If you define it as the language C in the CS sense, meaning the set of all valid C programs, then C – as well as virtually every other language aside from turing tarpits and Lisp – is not context free. The reasons are not related to the problem of interpreting a C program (e.g. deciding whether a * b; is a multiplication or a declaration). Instead, it's simply because context free grammars can't help you decide whether a given string is a valid C program. Even something as simple as int main() { return 0; } needs a more powerful mechanism than context free grammars, as you have to (1) remember the return type and (2) check that whatever occurs after the return matches the return type. a * b; faces a similar problem – you don't need to know whether it's a multiplication, but if it is a multiplication, that must be a valid operation for the types of a and b. I'm not actually sure whether a context sensitive grammar is enough for all of C, as some restrictions on valid C programs are quite subtle, even if you exclude undefined behaviour (some of which may even be undecidable).
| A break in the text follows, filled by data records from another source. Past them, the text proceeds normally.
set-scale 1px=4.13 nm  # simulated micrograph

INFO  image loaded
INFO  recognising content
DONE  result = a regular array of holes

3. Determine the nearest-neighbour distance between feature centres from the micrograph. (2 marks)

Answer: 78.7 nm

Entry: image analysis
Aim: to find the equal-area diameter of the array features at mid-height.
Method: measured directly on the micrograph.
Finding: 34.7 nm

Of course, the above notion is hardly useful. Generally, when talking grammars, we're only interested in a pretty good approximation of a valid program: We want a grammar that rules out as many strings which aren't C as possible without undue complexity in the grammar (for example, 1 a or (-)). Everything else is left to later phases of the compiler and called a semantic error or something similar to distinguish it from the first class of errors. These "approximate" grammars are almost always context free grammars (including in C's case), so if you want to call this approximation of the set of valid programs "syntax", C is indeed defined by a context free grammar. Many people do, so you'd be in good company.
The C language, as defined by the language standard, includes the preprocessor. The following is a syntactically correct C program:
#define START int main(
#define MIDDLE ){
START int argc, char** argv MIDDLE return 0; }
It seems to be really tempting to answer this question (which arises a lot) "sure, there is a CFG for C", based on extracting a subset of the grammar in the standard, which grammar in itself is ambiguous and recognizes a superset of the language. That CFG is interesting and even useful, but it is not C.
In fact, the productions in the standard do not even attempt to describe what a syntactically correct source file is. They describe:
The lexical structure of the source file (along with the lexical structure of valid tokens after pre-processing).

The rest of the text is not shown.